In Figure 4a, the snapping operation $o\left(a_{\left(i\right)},b_{\left(j\right)}\to v\right)$ changes the lengths and angles of four boundary line segments. Thus, according to Equation 1, the cost of the snapping operation is determined by Equation (2).

$$\begin{array}{l}c\left(a_{(i)},b_{(j)}\to v\right)=\lambda \left\{{\left(l_{p,a(i)}-l_{p,v}\right)}^2+{\left(l_{a(i),a(i+1)}-l_{v,a(i+1)}\right)}^2+{\left(l_{p,b(j)}-l_{p,v}\right)}^2+{\left(l_{b(j),b(j+1)}-l_{v,b(j+1)}\right)}^2\right\}\\ +\left(1-\lambda \right)\left\{{{\theta }_p}^2+{{\theta }_{a(i+1)}}^2+{{\theta }_{p\text{'}}}^2+{{\theta }_{b(j+1)}}^2\right\}\end{array}$$

(2)

In this equation, $l_{x,y}$ is the length (meter) of a boundary line segment between points $x$ and $y$. ${\theta }_x$ is the angle change (degree) at point $x$ after an operation.

In Figure 4b, the removing operation $o\left(a_{\left(i\right)}\to \varphi \right)$ changes the lengths and angles of two line segments of one boundary. Thus, the cost of the removing operation is formulated as Equation (3).

$$c\left(a_{(i)}\to \varphi \right)=2\lambda \left\{{\left(\frac{l_{p,a(i)}+l_{a(i),a(i+1)}-l_{p,a(i+1)}}{2}\right)}^2\right\}+\left(1-\lambda \right)\left\{{{\theta }_p}^2+{{\theta }_{a(i+1)}}^2\right\}$$

(3)

The other removing operation $o\left(b_{\left(j\right)}\to \varphi \right)$ is similarly formulated.

2.2.2. String Matching to Find Corresponding Point Pairs

Given two point strings $A=\left[a_{\left(1\right)},a_{\left(2\right)},\cdots ,a_{\left(n\right)}\right]$ and $B=\left[b_{\left(1\right)},b_{\left(2\right)},\cdots ,b_{\left(m\right)}\right]$ whose sizes are $n$ and $m$, respectively, a string matching method calculates the total cost between $A$ and $B$, as described by Equation (4).

$$C\left(A,B\right)=\text{\hspace{0.17em}\hspace{0.17em}\hspace{0.17em}min\hspace{0.17em}}\left\{{\displaystyle \sum _O{c}_{(i)}|O=\left[o_{(1)},o_{(2)},\cdots ,o_{(N)}\right]}\right\}$$

(4)

Here, $o_{\left(i\right)}$ is one type of edit operation and $c_{\left(i\right)}$ is the cost of $o_{\left(i\right)}$. $N$ is the total number of edit operations. Given the two point strings and the cost functions, the optimal sequence $O$ is obtained by the dynamic programming technique shown in Figure 5 based on the following property of Equation (5) [14].
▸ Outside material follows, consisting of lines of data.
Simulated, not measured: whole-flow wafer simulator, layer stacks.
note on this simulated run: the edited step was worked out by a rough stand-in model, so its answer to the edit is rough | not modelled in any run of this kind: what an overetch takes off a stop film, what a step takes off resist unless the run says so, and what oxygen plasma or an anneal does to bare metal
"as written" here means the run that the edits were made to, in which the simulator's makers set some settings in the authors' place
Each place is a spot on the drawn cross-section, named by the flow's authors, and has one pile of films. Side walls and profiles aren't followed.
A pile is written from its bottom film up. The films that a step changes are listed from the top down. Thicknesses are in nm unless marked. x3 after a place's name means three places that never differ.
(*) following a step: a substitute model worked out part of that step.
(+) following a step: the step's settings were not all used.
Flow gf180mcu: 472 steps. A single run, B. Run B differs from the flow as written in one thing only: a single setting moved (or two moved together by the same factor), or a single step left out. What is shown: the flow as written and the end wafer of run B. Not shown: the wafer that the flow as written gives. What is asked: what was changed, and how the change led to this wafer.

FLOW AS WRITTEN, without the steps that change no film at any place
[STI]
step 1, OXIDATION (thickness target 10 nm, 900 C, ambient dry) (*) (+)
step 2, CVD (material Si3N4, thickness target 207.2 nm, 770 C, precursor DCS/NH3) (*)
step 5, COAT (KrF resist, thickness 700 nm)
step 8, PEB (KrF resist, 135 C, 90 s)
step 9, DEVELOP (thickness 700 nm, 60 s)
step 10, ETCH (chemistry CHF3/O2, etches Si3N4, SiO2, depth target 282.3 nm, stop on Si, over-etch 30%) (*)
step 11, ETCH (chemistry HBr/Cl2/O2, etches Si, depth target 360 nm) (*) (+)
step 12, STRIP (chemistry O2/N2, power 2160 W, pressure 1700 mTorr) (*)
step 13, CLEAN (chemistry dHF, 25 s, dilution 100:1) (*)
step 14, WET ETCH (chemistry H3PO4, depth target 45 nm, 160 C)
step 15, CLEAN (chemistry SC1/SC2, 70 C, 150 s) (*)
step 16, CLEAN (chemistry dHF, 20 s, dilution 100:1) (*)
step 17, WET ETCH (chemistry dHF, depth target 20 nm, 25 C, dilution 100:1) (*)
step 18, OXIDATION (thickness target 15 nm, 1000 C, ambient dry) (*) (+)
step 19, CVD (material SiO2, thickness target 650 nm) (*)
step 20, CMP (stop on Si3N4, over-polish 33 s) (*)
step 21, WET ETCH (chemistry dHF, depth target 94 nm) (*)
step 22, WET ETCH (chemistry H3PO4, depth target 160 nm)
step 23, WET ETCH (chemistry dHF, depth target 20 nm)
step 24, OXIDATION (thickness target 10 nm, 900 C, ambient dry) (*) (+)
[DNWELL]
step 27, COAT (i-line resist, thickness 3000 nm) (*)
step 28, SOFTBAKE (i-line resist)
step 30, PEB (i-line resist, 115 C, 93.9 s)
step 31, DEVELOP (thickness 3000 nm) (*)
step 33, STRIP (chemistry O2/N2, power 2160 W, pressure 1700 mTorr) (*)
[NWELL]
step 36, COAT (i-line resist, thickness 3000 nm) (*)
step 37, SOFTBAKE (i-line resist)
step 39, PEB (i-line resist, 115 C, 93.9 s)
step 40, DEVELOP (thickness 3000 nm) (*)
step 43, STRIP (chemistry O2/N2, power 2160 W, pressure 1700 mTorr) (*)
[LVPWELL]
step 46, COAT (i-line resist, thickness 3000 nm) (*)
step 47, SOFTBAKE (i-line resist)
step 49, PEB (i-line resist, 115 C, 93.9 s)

$$C\left(A_{<1,i>},B_{<1,j>}\right)=\text{\hspace{0.17em}\hspace{0.17em}\hspace{0.17em}min\hspace{0.17em}}\left\{\begin{array}{l}C\left(A_{<1,i-1>},B_{<1,j-1>}\right)+c\left(a_{(i)},b_{(j)}\to v|P\left(i-1,j-1\right)\right)\\ C\left(A_{<1,i-1>},B_{<1,j>}\right)+c\left(a_{(i)}\to \varphi |P\left(i-1,j\right)\right)\\ C\left(A_{<1,i>},B_{<1,j-1>}\right)+c\left(b_{(j)}\to \varphi |P\left(i,j-1\right)\right)\end{array}\right\}$$

(5)

Here, $A_{\langle 1,i\rangle }=\left[a_{\left(1\right)},a_{\left(2\right)},\cdots ,a_{\left(i\right)}\right]$ and $B_{\langle 1,j\rangle }=\left[b_{\left(1\right)},b_{\left(2\right)},\cdots ,b_{\left(j\right)}\right]$ denote two partial point strings from $a_{\left(1\right)}$ to $a_{\left(i\right)}$, and from $b_{\left(1\right)}$ to $b_{\left(j\right)}$, respectively. $\text{c}(\bullet |p)$ indicates the cost for a point edit operation whose point pair of the latest snapping operation is $p$. As explained earlier, the above cost functions need the point pairs for the latest snapping operation. To support this information when calculating $\text{C}\left(A_{\langle 1,i\rangle },B_{\langle 1,j\rangle }\right)$, matrix $P$ is constructed in Figure 5. A distance constraint for the snapping operation to improve the matching accuracy is added; the distance between the corresponding points is less than $Th$. This parameter is the same as the buffer distance in the previous step.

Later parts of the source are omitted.